Real learning occurs not just in schools; even holidays and travel play an important part, argues Dr Amrita Vohra, Director Education – GEMS India and Executive Principal – GEMS International School, Gurgaon
“The kids were running amok with glee. Well, that’s what was apparent to fellow travellers staring at us, askance expressions on their faces. We teachers simply smiled back at them, knowing there was method to the madness – because we had created it. To us, the madness reflected the levels of engagement in our students, the depth of learning taking place.
We were at Jaipur’s Amber Fort. More than 100 primary and middle school students were working in explorer groups to unravel the secrets of history, geography, mathematics, architecture and politics ensconced in this epoch-defining building. They had been given half an hour to run around, find information, places, justifications, rationales and possibilities to answer a set of thinking questions assigned to each group. Each little discovery was a victory of teamwork. Within their teams, they distributed areas of work, defined timelines, planned circle-back discussions and brainstormed conclusions based on analyses of evidence collected. Can learning be achieved in a mere 30-minute lesson? Yes, absolutely!
And yet, all that is but a trickle in the stream of true learning that naturally gets integrated with travelling. The planning of a journey, backpacking for survival in an unknown territory, often with unfamiliar companions, dealing with an array of deep emotions, exploring, navigating, improvising to make it all work out better. It is a simulation of life, a simulation of growing up and becoming. Each journey is a chapter in the overall Bildungsroman.

Young globe trotters
To the educator, travelling with children is an opportunity to create a multi-level and thoroughly inclusive classroom. The classrooms depicted in the famous autobiographical memoir Totto-chan: The Little Girl at the Window were made out of converted railway coaches, metaphorically capturing the essence. The child’s eyes wistfully peering out of the classroom window stand for the innate desire to break free and learn from the world beyond. Birds frolicking to create their nest in the tree trunk outside are bound to be more interesting than black and white boards filled with semantic symbols. Charlotte Bronte’s eponymous heroin in Jane Eyre, too, looks longingly at the horizon from within the four walls of her orphanage school. Freedom calls – and yet even then we have our innate fears of freedom to tackle as well. Human existence is quite a paradox!

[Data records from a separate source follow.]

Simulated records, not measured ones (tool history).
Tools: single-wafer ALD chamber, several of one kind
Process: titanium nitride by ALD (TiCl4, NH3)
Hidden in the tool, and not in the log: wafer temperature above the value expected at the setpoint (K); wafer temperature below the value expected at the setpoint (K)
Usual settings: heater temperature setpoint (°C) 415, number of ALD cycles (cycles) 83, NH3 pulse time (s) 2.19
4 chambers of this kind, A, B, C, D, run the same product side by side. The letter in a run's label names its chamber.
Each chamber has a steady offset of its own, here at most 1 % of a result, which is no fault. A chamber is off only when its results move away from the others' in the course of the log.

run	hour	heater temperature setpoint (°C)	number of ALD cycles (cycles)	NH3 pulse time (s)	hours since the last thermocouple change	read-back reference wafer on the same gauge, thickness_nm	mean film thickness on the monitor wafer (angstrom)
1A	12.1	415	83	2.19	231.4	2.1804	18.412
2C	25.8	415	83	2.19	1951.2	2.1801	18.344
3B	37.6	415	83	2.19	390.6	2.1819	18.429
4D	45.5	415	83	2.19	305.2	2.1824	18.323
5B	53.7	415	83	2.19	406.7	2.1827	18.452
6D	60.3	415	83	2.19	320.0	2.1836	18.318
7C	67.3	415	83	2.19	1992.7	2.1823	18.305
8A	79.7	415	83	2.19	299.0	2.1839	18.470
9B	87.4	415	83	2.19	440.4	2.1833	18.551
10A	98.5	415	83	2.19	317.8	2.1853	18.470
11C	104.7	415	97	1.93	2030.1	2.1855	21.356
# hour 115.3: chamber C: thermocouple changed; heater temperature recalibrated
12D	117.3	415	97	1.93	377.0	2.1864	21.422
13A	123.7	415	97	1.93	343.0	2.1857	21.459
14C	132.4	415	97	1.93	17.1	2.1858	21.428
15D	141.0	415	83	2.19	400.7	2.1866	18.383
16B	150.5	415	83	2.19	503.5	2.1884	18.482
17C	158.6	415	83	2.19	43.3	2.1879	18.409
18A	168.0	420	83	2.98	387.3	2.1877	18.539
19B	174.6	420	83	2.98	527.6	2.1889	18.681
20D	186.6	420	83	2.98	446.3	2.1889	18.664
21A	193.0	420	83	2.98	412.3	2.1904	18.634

While on tour, our students add to their portfolios, participate in art competitions in some of the most inspiring art galleries, they explore relics of history and royalty in preserved palaces and design their own magazines with the help of photography and creative writing workshops as an integrated aspect of the journey. Indeed, some of my most memorable experiences as a student, teacher and school leader have been these journeys with children. From learning Kung Fu at the Shaolin Temple in China, wearing veils with my Delhi girls at Abu Dhabi’s Grand Mosque, building castles on the beach with my primary school ‘happiness champions’, to excavating deserts and braving the heights of the Himalayas with teenagers, these journeys have been phenomenal learning expeditions. The learning outcomes have been exponential, multi-dimensional.
Observing my young globe trotters navigating their way through cultures, cuisines, arts, histories and languages of human civilisations in varied geographies, I have often admired the merging of dissimilarities, the acceptance of the ‘other’, an effortless sensitivity to global concerns emerging in the most natural manner. This is genuine global citizenship education, moving beyond the ‘here and now’ to larger paradigms.
Citizens of the world
While a travelogue school sounds quite utopian, at GEMS Education we have managed to create our own global citizenship explorations within the confines of our everyday lives. As Siddharth Krishnan, one of our students in Grade 7, noted; “While we explore different countries each month, it is amazing to note that there is so much to learn. Each country has such a rich culture, such an inspiring history and so much happening in the present. Physical, virtual and experiential travel exploration makes learning very powerful at our school. I feel like a citizen of the world, rather than just one nation.”
Tushar Garg of the senior section at GEMS International School, Gurgaon, notes; “While we travel to different places, the experience of collaborative work with our teams in an unknown setting is particularly special. I explored the world’s largest sundial and various astronomical instruments made before 1734 in my own country.
One has to see it to believe it! These instruments just make so much sense. Between our team and our teachers, we connected and noted real-life applications of countless scientific and mathematical concepts. Here, are our subjects in real-time action.”
Nothing motivates a teacher more perhaps than the joyous sense of achievement on a child’s face, the unadulterated hunger for knowledge, the drive to ask the right questions. It is our manna in the incessant journey of learning. The destination is for our students to reach, and we are proud of them when they do.”